The beautiful spring flowers, buds on the trees, newborn lambs dancing on the hills and the call of the cuckoo all make Spring time a very special and magical time in Connemara. This is an ideal time to take a break as the countryside is totally renewed. On mellow Autumn days, one can enjoy the Connemara countryside, now clothed in different colours with each passing day. In the evening enjoy lovely warm turf fires after a day spent walking, cycling, painting, shooting, fishing or golfing.

Some of the gems in Connemara would be...

This Connemara village is beautifully set on one of the most spectacular coastal drives in Ireland overlooking the Atlantic at the foot of Errisbeg Mountain.
In Roundstone you will find a busy harbour where local fishermen prepare and return with the day’s catch, featuring a mix of Lobster, Crab, Shrimp, Mackerel, Cod plus a wide variety of other fish

Bird watching on bofin a breeding ground for many of Irelands most threathened species

Story of Kylemore Abbey Connemara

The story of Kylemore - both Castle and Abbey - is a truly remarkable one. The twists of fate which have marked its history at crucial moments from its beginning to the present day combine to create a colourful and moving history. Kylemore is located in Connemara, in the west of Ireland and its greatest attraction is its location.

Nestled at the base of Druchruach Mountain (1,736ft) on the northern shore of Lough Pollacappul, the heart of the Connemara Mountains, it is regarded as one of Ireland’s most romantic buildings. Originally built in 1867 as a romantic gift, Kylemore Abbey and the surrounding mountains and lakes are steeped in history including engineering initiatives, model farms, tragedy, royal visits, gambling debts, a hideaway during Ireland’s troubled history as well as excellence in education.

Today Kylemore Abbey and the estate are open to visitors all year and the main areas to be visited are; the Abbey, the Gothic Church, the Victorian Walled Gardens, the Craft Shop, Pottery studio, Restaurant and Tea Rooms as well as the Lake and Woodland walks

At the heart of Connemara you have the bustling town of Clifden, Its the kind of place that warms your heart and steals your soul. A place that fuels the fondest of memories and beckons you back year after year. One trip and you’ll never forget it.

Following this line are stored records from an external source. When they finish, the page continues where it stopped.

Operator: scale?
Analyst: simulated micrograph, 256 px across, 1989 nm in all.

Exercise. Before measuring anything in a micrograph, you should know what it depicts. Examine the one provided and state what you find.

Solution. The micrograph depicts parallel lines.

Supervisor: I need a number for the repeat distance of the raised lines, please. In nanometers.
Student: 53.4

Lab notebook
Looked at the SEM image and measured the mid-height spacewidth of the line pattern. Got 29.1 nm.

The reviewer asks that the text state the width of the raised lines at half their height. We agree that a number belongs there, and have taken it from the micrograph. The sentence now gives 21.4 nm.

In 2012 Clifden will celebrate 200 years a fine achievement. ‘Celebrating Clifden’ Is a week-long festival planned to run from 25th May to 4th June 2012 the aim of which is to celebrate our town and its founding father John D’Arcy. This will be an action packed week with activities including talks, walks, documentaries, dramas, exhibitions, traditional boats regatta, street market, street theatre and street party, to name but a few. The first half of the week will focus on the early history of the town, its founder, John D’Arcy, the town’s early citizens and life as lived in Connemara in the early years of the 19th century. The second half will explore more modern times, with emphasis on Clifden’s Diaspora and Friends. It is anticipated that the organizations, associations, clubs and societies that contribute so much to the culture of our community will share in this special commemorative event by recording and registering, in appropriate ways, their own history, heritage and contribution to the ‘story of Clifden’

Be sure to visit Ej Kings bar & restaurant, where the pints taste like cream, the seafood is fresh from the quay & the entertainment will have you singing and dancing as you go on your way.

 Galway’s Latin Quarter  

Galway can now boast its own Latin Quarter, which encompasses some of the city's most historic landmarks.

Starting at St Nicholas' Church, the Latin Quarter runs through the city's Saturday market and onto O'Brien's Bridge. From there it follows the River Corrib down to the Spanish Arch where the Galway City Museum is located and then swings back up along Middle Street and turns up Buttermilk Lane where it joins the starting point.

The area is identified by its meandering pedestrianised streets, largely locally owned businesses and some of Galway's best-loved pubs and restaurants including the well known Busker Brownes Bar & Kirbys Restaurant.
"Failte Ireland are involved in the promotion of the Latin Quarter, which will further develop the range and quality of the tourism product in the West.

"We have developed a customer-centred training programme specifically for the staff of local businesses and, with customer service such a vital part of the visitor experience, we are hoping that through this initiative visitors to Galway City, and in particular the Latin Quarter, are guaranteed not only a high level of customer service but a genuine Irish welcome.